Blends well with:
Sandalwood — Deepens. Pulls Cedarwood's creamy-leathery base into a milkier register, the leather edge softening into cream. The blend belongs to the late-evening bedroom, the hour before sleep when the body has settled. → Restoration
Geranium — Softens. The green-rose floral of Geranium domesticates Cedarwood's solitary register, lifting it out of the workshop and into a sitting room used by more than one person. The blend belongs to the late-afternoon hour when company is expected. → Kinship
Bergamot — Bergamot: Lifts. The cool citrus opening sets against Cedarwood's warm wood-base, opening a window in what would otherwise be a closed room. The blend belongs to a morning study where the day starts at the desk. → Productivity
Frankincense — Opens. Frankincense's cool resin opens Cedarwood's warm wood into a more aerated register, the room rising into a contemplative quality. The blend belongs to a private reading nook or morning meditation space, the kind of corner only one person uses. → Intimacy
Vetiver — Anchors. Vetiver's damp earth-root meets Cedarwood's dry seasoned wood, doubling the base-note weight into tenacious depth. The blend belongs to the cedar chest, the linen press, the keeping of household textiles against the seasons. → Storage
Shelf life: Keep in a cool, dark place in a tightly sealed amber or black bottle. 6-8 years. A well-kept bottle continuses to mature for years.

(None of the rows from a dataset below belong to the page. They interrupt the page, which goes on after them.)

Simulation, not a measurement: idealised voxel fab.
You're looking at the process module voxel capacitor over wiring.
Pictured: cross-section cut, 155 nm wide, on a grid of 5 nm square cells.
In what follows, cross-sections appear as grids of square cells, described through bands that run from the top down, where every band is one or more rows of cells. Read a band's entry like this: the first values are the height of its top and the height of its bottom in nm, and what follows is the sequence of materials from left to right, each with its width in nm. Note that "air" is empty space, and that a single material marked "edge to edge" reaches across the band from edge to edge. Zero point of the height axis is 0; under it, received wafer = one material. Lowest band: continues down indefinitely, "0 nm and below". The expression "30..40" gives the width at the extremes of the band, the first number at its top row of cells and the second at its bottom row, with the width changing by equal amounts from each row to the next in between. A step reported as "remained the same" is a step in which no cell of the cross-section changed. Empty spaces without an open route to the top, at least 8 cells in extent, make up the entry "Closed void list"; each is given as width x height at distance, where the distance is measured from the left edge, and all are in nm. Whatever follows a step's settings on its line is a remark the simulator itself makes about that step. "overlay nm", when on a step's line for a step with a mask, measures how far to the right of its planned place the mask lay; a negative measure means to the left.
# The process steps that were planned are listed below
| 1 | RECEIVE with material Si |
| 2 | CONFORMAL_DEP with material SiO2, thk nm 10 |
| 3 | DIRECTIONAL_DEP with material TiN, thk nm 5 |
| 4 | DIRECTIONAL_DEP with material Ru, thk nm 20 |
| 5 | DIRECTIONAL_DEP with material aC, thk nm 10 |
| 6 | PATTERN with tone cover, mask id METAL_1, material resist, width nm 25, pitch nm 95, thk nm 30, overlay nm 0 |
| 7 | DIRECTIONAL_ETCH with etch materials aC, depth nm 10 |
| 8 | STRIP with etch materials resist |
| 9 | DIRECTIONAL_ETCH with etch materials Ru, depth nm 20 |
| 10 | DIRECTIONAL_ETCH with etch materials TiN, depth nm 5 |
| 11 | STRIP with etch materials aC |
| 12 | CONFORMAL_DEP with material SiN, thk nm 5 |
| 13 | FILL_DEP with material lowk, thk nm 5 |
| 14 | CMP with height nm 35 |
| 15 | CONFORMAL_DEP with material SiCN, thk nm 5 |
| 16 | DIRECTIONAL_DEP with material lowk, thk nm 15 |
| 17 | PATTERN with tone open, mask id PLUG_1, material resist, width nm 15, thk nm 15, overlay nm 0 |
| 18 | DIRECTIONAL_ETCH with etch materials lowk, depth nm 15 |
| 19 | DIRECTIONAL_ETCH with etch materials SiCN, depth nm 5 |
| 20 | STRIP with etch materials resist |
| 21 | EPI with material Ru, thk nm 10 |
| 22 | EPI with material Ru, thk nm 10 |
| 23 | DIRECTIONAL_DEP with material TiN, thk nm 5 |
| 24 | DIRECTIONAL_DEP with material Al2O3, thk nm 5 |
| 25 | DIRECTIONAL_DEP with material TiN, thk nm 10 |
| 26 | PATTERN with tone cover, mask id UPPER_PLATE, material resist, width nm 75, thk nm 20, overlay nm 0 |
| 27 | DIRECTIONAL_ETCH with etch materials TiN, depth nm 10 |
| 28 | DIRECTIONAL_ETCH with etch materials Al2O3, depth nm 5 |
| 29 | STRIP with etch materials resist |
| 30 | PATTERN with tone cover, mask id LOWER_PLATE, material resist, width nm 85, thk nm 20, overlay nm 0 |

Precautions: Dilute to 2-3% in a carrier oil and patch-test before broader use. Avoid in the first trimester of pregnancy and use under 1% dilution thereafter. Not suitable for infants under three months, internal use, or contact with eyes; keep out of reach of children.
Warm, dry, unmistakably woody, with a softer creaminess that distinguishes Atlas from the sharper American cedars. The opening reads clean and faintly sweet, with hints of resin and balsam coming through, a subtle smokiness, something almost honey-like that rounds out the dryness. The heart shows quiet spice: cinnamon bark, dried tobacco leaf, the smell of old wooden furniture that has been polished with beeswax for decades. Smoother than Virginian Cedar (which carries the classic pencil-shaving signature), less turpentine-edged than Texas Cedar, more sandalwood-adjacent than coniferous. The dry-down is the dryness of well-seasoned wood and cedar chests opened after a long winter, never austere, never desiccated.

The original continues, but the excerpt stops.